I wrote the following piece last June, shortly after a young man walked into a Charleston. S.C. church and murdered 9 wonderful people as they worshiped God. I didn’t know it at the time, but a month later I would be standing in front of the church where this senseless act of violence took place. As I stood among the makeshift memorials and signed the message boards, the enormity of what had occurred there a few weeks earlier was palpable. People of all races and ethnicities were there and very few words were spoken. We all knew we were on hallowed ground and that no words were necessary.
Whether you call this a hate crime or not, the end result is the same; 9 innocent people are dead. To quote a vile human being named Hillary Clinton, “What difference does it make?”
Intentionally killing an innocent human being is what it is, regardless of whether it makes you feel better to call it a hate crime.
When we confer varying degrees of severity to the act of intentionally killing an innocent human being, we fail to value every human life equally, whether it’s living in the womb or walking among us; and we journey down a slippery slope that can’t possibly end well.

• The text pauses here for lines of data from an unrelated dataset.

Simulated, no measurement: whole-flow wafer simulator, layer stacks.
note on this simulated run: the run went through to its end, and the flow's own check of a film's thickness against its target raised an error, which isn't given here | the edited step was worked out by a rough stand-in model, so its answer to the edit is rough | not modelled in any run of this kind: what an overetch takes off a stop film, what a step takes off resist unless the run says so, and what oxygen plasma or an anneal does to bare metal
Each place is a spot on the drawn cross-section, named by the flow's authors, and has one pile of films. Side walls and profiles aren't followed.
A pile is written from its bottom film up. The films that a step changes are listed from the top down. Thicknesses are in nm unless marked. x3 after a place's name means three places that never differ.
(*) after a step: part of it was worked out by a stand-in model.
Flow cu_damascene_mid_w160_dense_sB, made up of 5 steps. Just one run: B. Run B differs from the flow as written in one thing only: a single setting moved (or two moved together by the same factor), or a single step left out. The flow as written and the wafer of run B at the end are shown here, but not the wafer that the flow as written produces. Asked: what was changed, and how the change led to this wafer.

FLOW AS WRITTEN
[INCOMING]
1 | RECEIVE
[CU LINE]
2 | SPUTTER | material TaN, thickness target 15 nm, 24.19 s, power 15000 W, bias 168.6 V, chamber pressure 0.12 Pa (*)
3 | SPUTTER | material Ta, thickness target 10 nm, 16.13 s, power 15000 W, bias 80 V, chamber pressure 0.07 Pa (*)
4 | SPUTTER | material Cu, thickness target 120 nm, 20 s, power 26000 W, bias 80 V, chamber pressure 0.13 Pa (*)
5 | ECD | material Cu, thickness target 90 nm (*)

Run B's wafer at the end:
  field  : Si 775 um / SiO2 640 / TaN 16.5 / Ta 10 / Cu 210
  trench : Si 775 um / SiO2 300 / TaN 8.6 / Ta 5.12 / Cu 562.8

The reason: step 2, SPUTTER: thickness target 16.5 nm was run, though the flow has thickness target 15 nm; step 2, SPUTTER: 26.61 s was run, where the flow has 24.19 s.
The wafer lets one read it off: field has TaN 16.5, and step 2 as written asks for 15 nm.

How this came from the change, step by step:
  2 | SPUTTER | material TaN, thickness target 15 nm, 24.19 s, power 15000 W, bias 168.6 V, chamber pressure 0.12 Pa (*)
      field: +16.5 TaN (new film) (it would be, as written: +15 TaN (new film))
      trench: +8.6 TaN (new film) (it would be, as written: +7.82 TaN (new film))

What is a hate crime? This week’s shootings in Charleston, S.C. will be prosecuted as hate crimes. My question is, what violent crime isn’t a hate crime? One can logically conclude that the opposite of hate is love. Is any violent crime not considered a hate crime a love crime? It seems to me that, as a society, we are tying ourselves into knots with semantics; striving to classify the senseless killing of some as hate crimes while failing to even acknowledge the senseless killing of others. Striking out against any innocent human being in an act of violence is most certainly not an act of love, but a manifestation of hate; and what good is done by placing labels on it?
When we call a crime a hate crime we are saying we know what the perpetrator was thinking at the time he or she committed the crime. We…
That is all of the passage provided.